Beginning in March 2017 David Gortner, my faculty colleague, and I began conducting interviews about Thriving in Ministry. Our questions were part of a planning grant process for the Lilly Endowment, Inc. One of the questions was what are the marks of a clergy person who is thriving and thereby supports of vitality of the congregation that she or he serves? Another one of the questions was what are the ways clergy do not thrive? While these are only two of a panel of questions to which 30 church leaders gave their perspectives, themes did emerge. The planning grant lead to an implementation grant which we are launching at VTS: Thriving in Ministry.
Thriving in Ministry serves as a catalyst to bring together groups of clergy for peer learning. The program offers a self assessment for clergy to identify what they want and need to learn leading deeper than a collegial support group. The Thriving program will also train a peer group facilitators to support the learning process of the group, to help identify places of challenge and places of success, to serve as a coordinator to maintain the groups meeting times and gathering, and to bring the group in-depth case studies that will stretch leadership practices. A trained mentors is available to any individual in a group who seeks further support to learn new practices in her or his ministry context.

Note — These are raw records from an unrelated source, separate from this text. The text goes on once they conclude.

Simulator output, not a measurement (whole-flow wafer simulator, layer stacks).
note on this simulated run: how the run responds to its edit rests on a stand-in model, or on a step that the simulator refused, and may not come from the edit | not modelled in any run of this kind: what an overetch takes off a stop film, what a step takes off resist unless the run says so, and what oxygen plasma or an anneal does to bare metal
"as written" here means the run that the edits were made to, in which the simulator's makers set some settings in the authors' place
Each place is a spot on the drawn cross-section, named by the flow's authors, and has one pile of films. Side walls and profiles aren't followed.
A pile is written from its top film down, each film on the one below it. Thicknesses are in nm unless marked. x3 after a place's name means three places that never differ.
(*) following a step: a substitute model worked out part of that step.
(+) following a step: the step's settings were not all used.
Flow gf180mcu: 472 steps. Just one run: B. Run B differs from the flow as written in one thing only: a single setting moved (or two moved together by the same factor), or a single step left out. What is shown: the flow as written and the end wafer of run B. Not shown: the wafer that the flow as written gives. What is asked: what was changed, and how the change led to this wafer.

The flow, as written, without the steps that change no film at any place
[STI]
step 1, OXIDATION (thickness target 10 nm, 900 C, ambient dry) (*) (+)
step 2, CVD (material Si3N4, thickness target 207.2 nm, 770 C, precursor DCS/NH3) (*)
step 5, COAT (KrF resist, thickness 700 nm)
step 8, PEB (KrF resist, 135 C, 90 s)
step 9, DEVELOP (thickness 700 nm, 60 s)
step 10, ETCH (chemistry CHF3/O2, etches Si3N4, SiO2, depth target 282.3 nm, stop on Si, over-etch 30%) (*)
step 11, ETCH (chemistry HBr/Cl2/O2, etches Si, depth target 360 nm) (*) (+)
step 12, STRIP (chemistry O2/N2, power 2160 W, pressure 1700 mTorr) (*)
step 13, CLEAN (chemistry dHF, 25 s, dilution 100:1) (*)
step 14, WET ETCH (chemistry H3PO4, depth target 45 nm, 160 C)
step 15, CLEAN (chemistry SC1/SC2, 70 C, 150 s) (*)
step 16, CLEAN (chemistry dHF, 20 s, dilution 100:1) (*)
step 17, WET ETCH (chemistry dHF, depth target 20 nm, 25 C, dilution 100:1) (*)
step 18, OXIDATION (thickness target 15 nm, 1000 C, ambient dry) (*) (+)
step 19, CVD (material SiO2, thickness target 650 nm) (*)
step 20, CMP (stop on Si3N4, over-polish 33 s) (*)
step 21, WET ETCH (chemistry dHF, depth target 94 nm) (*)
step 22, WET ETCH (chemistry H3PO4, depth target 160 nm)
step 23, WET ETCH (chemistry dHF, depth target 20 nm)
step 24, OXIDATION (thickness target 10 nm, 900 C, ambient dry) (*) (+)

This is a short summary of a program that we on the Thriving Team anticipate will open new paths for clergy to learn deeply with and from one another. You can contact us at email@example.com (David Gortner), firstname.lastname@example.org (Carol Pinkham Oak), or email@example.com (Imani Kane).
If you are wondering what Thriving in Ministry could look like, here are the Marks of Thriving in Ministry we learned from the planning grant:
- Balance of vulnerability and thick skin
- Navigate conflict with courage and direct engagement
- Does the clergy person have conversation and emotional tools for this?
- Deeply grounded spiritual practices that sustain and strengthen them
- Inhabit and trust their own courage to lead their faith communities with clarity of mission
- Discern the context of a congregation.
- Recognize and are not intimidated by the natural dynamics of power and influence in communities
- Freely facilitate shared leadership by inviting lay leaders to be effective team members for the congregation’s vitality
- Sustain and strengthen themselves through networks of support, learning, and accountability
- Know how to ask for help and then apply the suggestions – both hear and heed.
- Show readiness to learn and grow personally as well as spiritually
- Intentionally invite challenge as well as support in conversation with one another and other spiritual leaders
- Proactively seek out ways to learn what they do not know
- Develop skills that they recognizing (or supporters help them recognize) that are lacking
- Share a broader, deeper pastoral identity that extends beyond merely “feeling like a pastor/priest” or only loving the core expected religious functions to a passionate embrace of those charges of pastoral management, leadership, and mission
Clearly these are skills, capacities, and habits that are learned, taught, or caught throughout a life-time of ministry. They become part of our ministries through a continuous, intentional cycle of selection, action, and practice (know as Deliberative Practice). And, these marks of thriving can grow in an environment trust where they can be ‘”caught’ from both peers and guides who mutually assume roles of coach, mentor, instructor, and colleague.